With the science-based definitions of liberalism and conservatism in mind, here’s how I perceive the steps in the ladder from the bottom rungs of “evolved psychological mechanisms” of “fast” subconscious moral intuitions to the middle rungs of “slow” conscious reasoning of ideological principles and tenets to the top rungs of the policy prescriptions we all argue about.  Just as Maslow had a hierarchy of needs, I imagine a cognitive hierarchy of how morality works that goes something like this:

  1. Liberalism AND conservatism, both, equally, are, first and foremost, psychological profiles consisting of 1) moral matrix, and 2) cognitive style.
  2. From which follow moral intuitions; flashes of affect of like or dislike in reaction to the things we perceive in the social world around us.
  3. From which follow visions (per Sowell) of what the social world IS.
  4. From which follow visions (also per Sowell) of what the social would COULD or SHOULD be.
  5. From which follow principles (e.g. Russel Kirk’s Ten Conservative Principles)
  6. From which follow what might be called a fully-formed ideological narratives or stories.
  7. From which follows ideas, suggestions, recommendations, for public policy; including a high-level conception of the role of government and low-level conceptions of the laws, rules, and regulations necessary to realize that conception.

Notice each of these operates at a different level. The first level consists of subconscious evolved psychological mechanisms of social perception, instinct, intuition, and groupishness.  Moral foundations have SEVERAL functions.

The next higher level is the instincts and intuitions themselves; the feelings of like/dislike, approach/avoid, and fight/flee we experience in response to the things we see in the social world around us.  This is the “Fast” thinking Daniel Kahneman describes in his book “Thinkng Fast and Slow.”

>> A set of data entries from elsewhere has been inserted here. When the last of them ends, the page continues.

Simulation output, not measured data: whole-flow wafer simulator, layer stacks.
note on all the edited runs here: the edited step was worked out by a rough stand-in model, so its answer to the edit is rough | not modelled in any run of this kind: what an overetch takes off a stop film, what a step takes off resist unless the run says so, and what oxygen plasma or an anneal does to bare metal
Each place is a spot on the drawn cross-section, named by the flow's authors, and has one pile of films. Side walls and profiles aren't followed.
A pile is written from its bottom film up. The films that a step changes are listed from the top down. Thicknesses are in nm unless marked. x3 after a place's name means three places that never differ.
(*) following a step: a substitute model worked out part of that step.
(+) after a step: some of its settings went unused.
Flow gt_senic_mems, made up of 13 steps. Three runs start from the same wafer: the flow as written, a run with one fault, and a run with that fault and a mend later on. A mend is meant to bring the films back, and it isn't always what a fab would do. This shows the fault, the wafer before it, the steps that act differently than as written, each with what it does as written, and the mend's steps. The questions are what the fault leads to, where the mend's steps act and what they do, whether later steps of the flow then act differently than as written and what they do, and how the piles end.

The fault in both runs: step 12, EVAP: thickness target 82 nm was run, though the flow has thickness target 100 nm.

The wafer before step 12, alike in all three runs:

The next level begins the transition from subconscious “fast” intuitions to conscious “slow” reasoning about the way the world *should* be.

This is where the closed epistemic systems of formal ideologies begin to appear.

At the highest level are the laws, legislation, rules and regulations that are put into place based on, and to achieve, the ideologies, which in turn satisfy the moral intuitions, and so forth.